Not taking this revelation lying down, The Nation shot back that starting this fall it was upgrading its intern pay to the federal minimum of $7.25 per hour. Of course, that’s still less than what the magazine itself cites as the average Walmart worker’s wage, but who’s counting?

The economic lesson here is hard to miss when the magazine’s intern program director says, “We are not yet certain how [our new higher wage policy] will work out long term, but for the fall we are anticipating hiring ten interns rather than twelve.”

As Reason magazine — on the other end of the ideological spectrum — noted, “One could forgive Walmart for being tempted to reply with something along the lines of: ‘No s**t.’”

Steve Buckstein is Founder and Senior Policy Analyst at Cascade Policy Institute, Oregon’s free market public policy research organization.

Cascade in the Capitol: Testimony on benefits of the Earned Income Tax Credit and harm done by the minimum wage

Testimony before the Senate Committee on Finance and Revenue
Regarding SB 326 and SB 507
by Steve Buckstein

Good afternoon, Chair Burdick and members of the Committee. My name is Steve Buckstein. I’m Senior Policy Analyst and founder of Cascade Policy Institute, a non-profit, non-partisan public policy research center based in Portland.

Cascade is supportive of any legislation that allows people to keep more of their own income, as these bills do. When the tax burden is diminished or eliminated, people are incentivized to work harder. This benefits both individual workers as well as the broader community.

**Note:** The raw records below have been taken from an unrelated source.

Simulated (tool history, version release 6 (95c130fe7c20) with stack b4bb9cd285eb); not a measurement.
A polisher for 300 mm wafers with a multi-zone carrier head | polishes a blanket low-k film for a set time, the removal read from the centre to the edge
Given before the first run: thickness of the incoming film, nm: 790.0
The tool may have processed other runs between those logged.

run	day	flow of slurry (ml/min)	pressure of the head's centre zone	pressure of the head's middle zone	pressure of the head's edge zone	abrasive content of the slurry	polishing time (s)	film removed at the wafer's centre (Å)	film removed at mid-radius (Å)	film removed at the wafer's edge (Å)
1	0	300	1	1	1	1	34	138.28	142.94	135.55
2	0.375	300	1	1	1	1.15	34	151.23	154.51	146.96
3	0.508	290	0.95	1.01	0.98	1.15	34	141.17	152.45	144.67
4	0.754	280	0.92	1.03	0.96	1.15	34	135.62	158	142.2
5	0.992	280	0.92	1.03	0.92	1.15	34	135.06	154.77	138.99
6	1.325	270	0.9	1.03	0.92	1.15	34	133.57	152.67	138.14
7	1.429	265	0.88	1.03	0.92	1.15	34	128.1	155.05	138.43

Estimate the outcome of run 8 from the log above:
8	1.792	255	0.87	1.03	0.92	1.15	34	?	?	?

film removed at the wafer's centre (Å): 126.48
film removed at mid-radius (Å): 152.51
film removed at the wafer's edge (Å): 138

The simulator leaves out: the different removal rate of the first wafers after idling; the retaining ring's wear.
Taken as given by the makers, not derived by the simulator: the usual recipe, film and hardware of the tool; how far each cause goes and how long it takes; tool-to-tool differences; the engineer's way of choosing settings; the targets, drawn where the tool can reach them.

However, if your goal is to help raise people out of poverty and lower unemployment, you should be aware that the Earned Income Tax Credit (EITC) works at cross-purposes with the state’s high minimum wage law, which punishes employers for trying to offer jobs to entry-level workers.

The contrast between the two approaches was quantified in a study published last year by economists Joseph Sabia and Robert Nielsen, which found a 1% reduction in state poverty rates associated with each 1% increase in a state’s EITC. Yet, a 2007 study by Mr. Sabia found that single mothers were made worse off by increases in the minimum wage: Their employment dropped by 6% for each 10% hike in the minimum wage.

I understand that you will consider SB 326 and SB 507 as stand-alone measures, while Oregon voters have said that they want a high minimum wage. But the two approaches are in conflict, and the committee would do well to address the punitive effects of minimum wage laws in the future.

Thank you.

Oregon’s Minimum Wage Prices Teens Out

By Michael Nielsen

Oregon’s minimum wage laws are changing our economy, and it doesn’t seem to be for the better. When analyzing Monthly Current Population Survey data from the Census Bureau for 2012, it is suspicious that we are behind the rest of the nation in teen employment, while our lowest paid workers are paid the second highest in the country. Teens, who often hold entry-level, minimum wage jobs, are severely disadvantaged by this policy.

Oregon’s unemployment among high school graduates aged 18 to 20 tops the national charts, with a rise of more than 200% from 2008 to 2011.* This gigantic leap dwarfs the U.S. unemployment rate for the same demographic, which only shows an increase of around 30%. Our minimum wage, being tied to inflation, has increased steadily over the last four years and has been harming the bottom line for employers because of higher labor costs.

It seems impossible that increases in the minimum wage are helping employment rates among teens. Considering that Oregon’s young workers are employed at some of the worst rates in the country, it seems probable that our minimum wage laws are pushing young workers out of the labor market. Our state wage regulations should be seriously reconsidered.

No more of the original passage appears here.